# Hands on : Perturbed initial conditions

We have been observing that the chaotic nature of the system made impossible to accurately predict future extreme events as we have incomplete information about initial state. 
We now propose to implement a Large Ensemble (LE) of simulations via the Monte Carlo algorithm to better characterise our uncertainty in our predictions.

In [None]:
import numpy as np
from matplotlib import pyplot as plt
from l96 import *
from tqdm import tqdm
import seaborn as sns
from sklearn.preprocessing import PolynomialFeatures
from sklearn.linear_model import LinearRegression
from sklearn.gaussian_process import GaussianProcessRegressor
from sklearn.gaussian_process.kernels import RBF, WhiteKernel
from sklearn.model_selection import train_test_split
from sklearn.metrics import r2_score 
from utils import  *
from sklearn.decomposition import PCA
np.random.seed(1)

In [None]:
# Define colorblind-friendly colors
color_sim = '#56B4E9'   # Light blue
color_threshold = '#D55E00'  # Red

In [None]:
initX, initY = np.load('./data/initX.npy'), np.load('./data/initY.npy')
l96_ref = L96TwoLevel(X_init=initX, Y_init=initY, save_dt=0.001, noYhist=False)
l96_ref.iterate(30)
l96_ref.erase_history()
l96_ref.iterate(0.8)

In [None]:
l96_ref.erase_history()
l96_ref.iterate(15)
h = l96_ref.history
X = h.X.values
idx = np.arange(0, X.shape[0], 10)
X_sampled = X[idx, :]
# observations = X_sampled + np.random.normal(0, 0.3,  X_sampled.shape)
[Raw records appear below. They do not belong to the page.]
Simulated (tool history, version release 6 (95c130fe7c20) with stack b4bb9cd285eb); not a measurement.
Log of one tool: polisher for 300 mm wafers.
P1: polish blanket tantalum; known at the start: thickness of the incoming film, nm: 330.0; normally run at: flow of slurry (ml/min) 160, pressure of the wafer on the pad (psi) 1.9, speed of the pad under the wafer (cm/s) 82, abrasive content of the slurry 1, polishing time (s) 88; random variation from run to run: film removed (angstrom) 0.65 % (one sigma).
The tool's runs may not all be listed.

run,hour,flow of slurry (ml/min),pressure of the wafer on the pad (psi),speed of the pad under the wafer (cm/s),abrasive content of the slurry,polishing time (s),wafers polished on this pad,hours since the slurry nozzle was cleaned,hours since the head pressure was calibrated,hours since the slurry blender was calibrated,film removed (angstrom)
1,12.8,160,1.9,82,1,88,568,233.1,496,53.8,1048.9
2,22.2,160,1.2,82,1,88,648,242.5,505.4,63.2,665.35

Sigma = generate_positive_definite_matrix(k=36)
E = np.random.multivariate_normal(np.repeat(0, l96_ref.K), 0.005*Sigma)
observations = X_sampled + E

threshold = np.percentile(observations, 99.9)

X_init = observations[-1, :]
Sigma = np.cov(observations.T)

In [None]:
# Plot the covariance of the observation
# Is there correlated variables?

## How to properly choose the prior distribution?

Here we assume that we are given the background noise covariance $\Sigma$ and that the mean is $X_init$ (the last observation). 
* What would be the Maximum Entropy related to this constraints?
* You can check [Maximum Entropy Distributions](https://en.wikipedia.org/wiki/Maximum_entropy_probability_distribution)

* Generate a large ensemble of simulation by sampling $n_{\text{members}}$ over this distribution.

In [None]:
n_members = ???
B = ???

X_perturbed = X_init + B

# Generate samples with mean X_init and random noise following the Maximum entropy prior
# Scale the covariance by a factor gamma as we wish to have a small uncertainty around X_init
# You can try different values of gamma and see how this affect the prediction

In [None]:
# Plot the past True values, the observations and the sampled points at location X[:, 0]

* Now we can propagate our uncertainty by runing the simulation over each possible initial condition.

In [None]:
time = 5
simulations = []
for X_init in tqdm(X_perturbed):
    l96_simulation = L96OneLevel(X_init=X_init, dt=0.001, noprog=True)

    l96_simulation.iterate(time=time)
    simulations.append(l96_simulation.history.X.data)

    l96_simulation.erase_history()

simulations = np.array(simulations)

In [None]:
l96_ref.erase_history()
l96_ref.iterate(time = time)
X_true = l96_ref.history.X.data

We now plot the the $5-95\%$ range of our predictions together with ensemble mean and the observed value.

In [None]:
plot_time_series(X_true[-1:, :], X_true, simulations, subsample_rate=30, alpha=5)

* Did you use enough initial sample for your Monte-Carlo simulation to converge?
* If we missed the extreme event, is it only because of the lack of initial samples?

### Convergence
* By the Central Limit Theorem, $\sqrt{n}(\bar{Y}_n - \mu_Y) \to \mathcal{N}(0, \sigma^2)$
* We can check convergence via convergence of the standard deviation

In [None]:
# Time span on which we want to measure the convergence
time_0, time_1 = 3000, 4000

# Plot the standard deviation evolution over time

### Better sampling strategies 
* Using [scipy.stats.qmc](https://docs.scipy.org/doc/scipy/reference/stats.qmc.html), imtry other sampling strategies (e.g. Latin Hypercubes, Sobol sequences)
* Do we have faster convergence?

### Ensemble Post Processing
* In practice, it is often impracticable to run thousands of simulations
* We can get better estimation of the extremes using some post processing strategies F
    * Fitting a GEV on a few ensmeble members (see [genextreme](https://docs.scipy.org/doc/scipy/tutorial/stats/continuous_genextreme.html))
    * Using non-parametric density estimation with kernels density estimation (see [KDE](https://docs.scipy.org/doc/scipy/tutorial/stats/kernel_density_estimation.html))
* Try to implement this post-processing strategy to 

### Ensemble mean performance
* Check the ensemble mean performance compared to the first member by comparing MSEs

In [None]:
observations = X_true
predictions = simulations.mean(axis=0)[1:, :]

In [None]:
# Plot both the ensemble mean and first member MSE

* Is the MSE adapted if we want to compare the all predictive distribution and the observations?